The former Aquia Town Center could be cleaned up and redeveloped under a new incentives plan being crafted by Stafford County officials.

The 200,000-square-foot shopping center off U.S. 1 just outside the gates of the Aquia Harbour community was razed in 2007, with plans to create a sprawling mixed-use development that included shops and restaurants anchored by an upscale grocery store.

That hasn’t happened, despite a 2015 plan that would have provided at least $6.25 million in tax rebates to the developer, Maryland-based Mosaic Reality Partners. The project appeared to gain momentum in 2016 when Harris–Teeter announced plans to build a store to anchor the development, but the supermarket pulled out after the developer’s request to more than double the incentive proved unsuccessful.

The site has remained undeveloped, with the exception of a lone Rite Aid drug store. Piles of debris, unused concrete drain pipes, temporary fencing and tall grass mar the landscape, drawing complaints from nearby residents.

Now county officials and Mosaic are working on a new agreement that pushes the developer to clean up the area this year as it continues the hunt for a suitable anchor store and the retail shops to go with it.

Stafford supervisors took action in early April to amend the county’s agreement with Mosaic to give the firm another opportunity to develop the location.

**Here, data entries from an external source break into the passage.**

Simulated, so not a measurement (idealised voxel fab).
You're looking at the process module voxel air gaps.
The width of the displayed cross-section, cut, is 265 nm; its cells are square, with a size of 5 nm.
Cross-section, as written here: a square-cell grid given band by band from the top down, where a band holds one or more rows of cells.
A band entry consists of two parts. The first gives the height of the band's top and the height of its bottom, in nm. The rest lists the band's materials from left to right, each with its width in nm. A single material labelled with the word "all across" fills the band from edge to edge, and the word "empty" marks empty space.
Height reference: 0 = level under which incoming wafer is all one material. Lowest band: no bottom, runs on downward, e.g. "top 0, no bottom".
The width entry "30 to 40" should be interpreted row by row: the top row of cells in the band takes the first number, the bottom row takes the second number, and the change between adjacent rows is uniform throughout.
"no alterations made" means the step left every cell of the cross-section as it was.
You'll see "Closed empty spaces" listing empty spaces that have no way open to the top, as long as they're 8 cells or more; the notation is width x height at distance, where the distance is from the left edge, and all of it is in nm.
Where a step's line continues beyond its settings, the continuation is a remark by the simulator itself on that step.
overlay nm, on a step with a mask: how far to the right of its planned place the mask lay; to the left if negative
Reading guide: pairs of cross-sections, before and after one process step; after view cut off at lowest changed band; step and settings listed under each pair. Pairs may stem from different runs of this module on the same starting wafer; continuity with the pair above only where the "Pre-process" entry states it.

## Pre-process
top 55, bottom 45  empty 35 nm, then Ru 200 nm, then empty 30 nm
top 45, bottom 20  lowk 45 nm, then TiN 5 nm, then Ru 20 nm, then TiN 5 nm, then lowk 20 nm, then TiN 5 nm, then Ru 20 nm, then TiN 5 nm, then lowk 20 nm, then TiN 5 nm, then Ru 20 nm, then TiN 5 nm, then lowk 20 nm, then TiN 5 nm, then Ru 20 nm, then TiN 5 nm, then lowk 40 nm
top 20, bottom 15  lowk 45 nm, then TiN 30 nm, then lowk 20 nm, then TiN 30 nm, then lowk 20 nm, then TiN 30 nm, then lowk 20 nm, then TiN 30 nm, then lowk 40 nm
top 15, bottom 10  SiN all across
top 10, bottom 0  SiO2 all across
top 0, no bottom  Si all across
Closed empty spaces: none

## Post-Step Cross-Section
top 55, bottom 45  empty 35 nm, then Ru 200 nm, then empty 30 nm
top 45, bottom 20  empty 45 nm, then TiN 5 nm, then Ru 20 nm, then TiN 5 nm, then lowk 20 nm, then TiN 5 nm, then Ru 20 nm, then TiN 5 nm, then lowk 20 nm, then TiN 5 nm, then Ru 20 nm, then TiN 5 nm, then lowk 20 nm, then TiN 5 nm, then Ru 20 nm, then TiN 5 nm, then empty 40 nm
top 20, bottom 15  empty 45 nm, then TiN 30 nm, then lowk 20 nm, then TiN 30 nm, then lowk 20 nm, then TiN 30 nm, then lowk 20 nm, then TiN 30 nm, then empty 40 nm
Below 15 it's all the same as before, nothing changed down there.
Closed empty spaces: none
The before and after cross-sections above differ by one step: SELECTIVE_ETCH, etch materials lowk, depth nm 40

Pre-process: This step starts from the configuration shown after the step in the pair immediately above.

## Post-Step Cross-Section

The amended plan calls for the county to return to the developer 75 percent of the tax revenue generated on the site up to $3.5 million, then drops the refund to 50 percent until the $6.25 million is reached. If 15,000 square feet of commercial space isn’t built out and occupied within three years after the agreement is reached, the deal will be terminated.

The new proposal also eliminates a clause from the original agreement that raised the incentives by 5 percent a year to balance loan interest Mosaic would pay.

“The previous agreement had no time limit, and the escalator kept raising the incentive for nothing being done on the property,” said John Holden, Stafford’s director of economic development and tourism. “The new agreement is better because it defines the incentive, the project and the conditions that must be met to reimburse Mosaic’s future tax revenues.

“It also terminates the agreement if they do not build at least a 15,000-square-foot occupied building within three years. The previous agreement had none of that.”

Supervisors had considered rescinding the agreement altogether, but decided a revised deal with a deadline was better.

“I believe they are actively seeking another anchor store to come in,” said Supervisor Jack Cavalier. “We’ll be giving Mosaic 36 months to come up with a development and it needs to be accomplished within those three years.

“They’re going to need somebody signing on the bottom line that they’re moving in. That’s a bare minimum. They can’t just build a building and allow it to sit.”

Mosaic Principal Isaac Pretter said the company is actively searching for an interested anchor store to get the ball rolling.

“We’re disappointed, just like the community, that we haven’t been able to deliver,” said Pretter. “We’d love to see it be developed and we’re focused on getting the area developed.”

Andrew Spence, the county’s community engagement program director, said he expects the amended agreement will be sent to Mosaic by late May or early June, after supervisors review its details.